Monday, April 15, 2013

Kawanishi H6K (Mavis) - 九七式飛行艇

Kawanishi H6K (Mavis) - 九七式飛行艇:

The June 5, 1940 issue of the magazine "Asahi Graph" featured an ad of the forthcoming civilian passenger flights by "Dai Nippon Koku" from Japan to South Pacific with the new "Mavis" flying boat:

"Kuroshio" in the sky of the South Sea
Very soon the flying connection to South Pacific will be serviced by two 17-passenger flying boats. Initial test flights were very satisfactory and the forthcoming flights will be on the Yokohama-Saipan-Palau route.
The Kawanishi Flying Boats have a max speed of 280km/h and are the first civilian 4-engine flying boats of Japan. There are beds for four passengers and seats for 17 while there is a crew of eight members including an "air-boy". An amazing flying boat built in Japan. Together with the forthcoming Mitsubishi MC-20 11-passenger airplane, the transportation capacity of our country over the air and the sea will receive an excellent representation.
The new flying boat of "Nippon Koku", photo above, received the name "Kuroshio" and the registration J-BFOR. In the photos below on the left we can see the luxurious beds for four passengers while in the photo on the right we can see that the passengers can enjoy the outside view from every seat.

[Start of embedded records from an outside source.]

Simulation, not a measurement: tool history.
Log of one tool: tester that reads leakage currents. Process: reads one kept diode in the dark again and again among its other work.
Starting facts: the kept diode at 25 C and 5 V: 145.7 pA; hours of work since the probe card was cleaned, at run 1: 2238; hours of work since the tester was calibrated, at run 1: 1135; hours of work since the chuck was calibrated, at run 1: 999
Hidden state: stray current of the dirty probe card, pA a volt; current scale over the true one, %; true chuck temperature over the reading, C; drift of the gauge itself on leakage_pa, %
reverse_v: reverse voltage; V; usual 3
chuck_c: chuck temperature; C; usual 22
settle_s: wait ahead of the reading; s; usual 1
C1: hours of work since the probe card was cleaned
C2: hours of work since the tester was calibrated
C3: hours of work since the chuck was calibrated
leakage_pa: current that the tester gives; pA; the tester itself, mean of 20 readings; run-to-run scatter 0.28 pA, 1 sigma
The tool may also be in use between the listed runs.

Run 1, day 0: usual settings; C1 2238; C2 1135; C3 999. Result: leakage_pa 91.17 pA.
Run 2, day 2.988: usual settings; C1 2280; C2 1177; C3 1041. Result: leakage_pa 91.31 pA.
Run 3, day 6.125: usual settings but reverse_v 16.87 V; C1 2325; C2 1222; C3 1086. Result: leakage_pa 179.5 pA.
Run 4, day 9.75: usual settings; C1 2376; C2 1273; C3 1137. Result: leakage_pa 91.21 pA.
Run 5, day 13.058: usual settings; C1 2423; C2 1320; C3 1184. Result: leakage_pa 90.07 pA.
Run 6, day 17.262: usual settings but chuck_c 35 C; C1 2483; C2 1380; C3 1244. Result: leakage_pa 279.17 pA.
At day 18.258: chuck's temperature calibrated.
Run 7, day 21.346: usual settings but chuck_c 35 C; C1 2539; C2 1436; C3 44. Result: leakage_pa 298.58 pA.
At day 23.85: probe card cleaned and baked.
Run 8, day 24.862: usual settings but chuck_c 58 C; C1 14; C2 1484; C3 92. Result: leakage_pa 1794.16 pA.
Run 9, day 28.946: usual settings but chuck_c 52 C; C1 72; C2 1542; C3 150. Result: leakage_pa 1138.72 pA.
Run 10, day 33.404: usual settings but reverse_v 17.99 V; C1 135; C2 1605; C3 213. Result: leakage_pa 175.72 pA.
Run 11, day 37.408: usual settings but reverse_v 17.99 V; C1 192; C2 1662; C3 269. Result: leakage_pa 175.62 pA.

There are not many interior photos of the Kawanishi H6K "Mavis". Here we present two of the interior of one of the 16 H6K2-L, the civilian version that was operated by the airline Dai Nippon Koku.
The name "Kuroshio" comes from the ocean current, HERE.

And since, as they say, our blog is more on the cultural side, we humbly present the poem "Kuro Siwo" (a different, older, transliteration of the name Kuroshio) by one of the exceptional Greek poets, Nikos Kavaddias, born in 1910 in a small town in Manchuria near Harbin, by Greek parents from Cefallonia. Translation Simon Darragh.

That first trip - a southern freight, by chance -
no sleep, malaria, difficult watches.
Strangely deceptive, the lights of the Indies -
they say you don't see them at a first glance.

Beyond Adam's bridge, you took on freight
in South China - soya, sacks by the thousand,
and couldn't get out of your mind for a second
what they'd told you in Athens one wasted night.

The tar gets under your nails, and burns;
the fish-oil stinks on your clothes for years,
and her words keep ringing still in your ears:
"Is it the ship or the compass that turns?"

You altered course when the weather turned,
but the sea bore a grudge and exacted its cost.
Tonight my two caged parrots were lost,
and the ape I'd had such trouble to train.

The ship! - it wipes out all our chances.
The Kuro Siwo crushed us under its heel,
but you're still watching, over the wheel,
how, point by point, the compass dances.